Of course there are many ways I read poetry. I love trying new poets. There are other poets that I continually refer to and reread. T. S. Eliot. Dylan Thomas. Anne Sexton. William Blake. Shakespeare. Charles Bukowski. Others. And of course, Homer who is never far away these days.
One of the reasons I don’t turn my back entirely on the religion of my youth is the poetry of the Bible and hymns. Like those phrases in poems I fall in love with, some phrases from the Bible and hymns are embedded inside me.
I continue to read Colin Wilson’s The Outsider. Although I have rejected what I hoped would be gaining insights to thinking about outsiders now, I want to follow his thinking throughout to the end. He describes a character in Herman Hesse’s Demian.

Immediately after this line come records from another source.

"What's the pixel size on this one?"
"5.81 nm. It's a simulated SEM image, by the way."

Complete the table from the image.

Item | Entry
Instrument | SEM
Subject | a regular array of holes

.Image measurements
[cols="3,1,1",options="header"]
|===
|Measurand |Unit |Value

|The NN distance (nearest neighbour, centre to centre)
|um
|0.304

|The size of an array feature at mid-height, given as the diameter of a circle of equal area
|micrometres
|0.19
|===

Almost like poetry, Bible passages, and hymns, Hermann Hesse is lurking inside my head. I read many of his novels and culminated in adapting The Glass Bead Game as almost a credo at one time in my life. It was this book that lead me to sit in the waiting room of my piano teacher in Ohio and do my own version of Yoga exercises and even meditation in preparation for a lesson. To this day my ability to relax as I do music has something to do with that and the fact that Richard Strasburg, my teacher, showed me some very good relaxation exercises at the keyboard. Exercises that I used as both as a student and as a rock and roller to relax as I practice or perform or even at the occasional bar gig. I still use these to get in touch with my musical self.
I’ve read Demian but I don’t remember much about it, like the speaker in Jane Hirschfield’s poem above, Wilson describes Emil Sinclair struggling with two worlds. The comfortable world of his family home and “paths that led into the future.” What interests me is Wilson’s description of Sinclair’s family home: “… his middle-class, well-ordered home…” with “straight lines and paths that led into the future. Here were duty and guilt, evil conscious and confession, pardon and good resolutions, love and adoration, Bible texts and wisdom. To this world our future had to belong; it had to be crystal clear, beautiful and well-ordered.” Wilson lapses into quotes from Hesse.
Later he describes Sinclair’s relief at returning from an troubling but typical adolescent disturbance in his life. Then Sinclair “sings the dear old hymns with the blissful feeling of one converted.”
The language alerts me to my own little journey. I don’t remember falling in love with any hymns or even Bible scripture as a young person. I remember watching.
I watched my Father preach three times a week: Sunday morning, Sunday evening, and Wednesday evening. I watched my Father sing solos and my Mother sing duets with my him. I remember watching the hymns in the hymnbook, looking at the music as well as the notes as most everyone sang in the little Tennessee church were my Dad was pastor. But I never personally had a “dear old hymn” I could sing with “blissful feeling” of any kind.
Sinclair’s lapse is temporary. He will return to the friendship and struggle with Demian.
For myself, I am content and even feel invigorated to find poetry where ever I can, from the wonderful singing of Billie Holiday to the odd warped little memories in my head of Bible and hymns.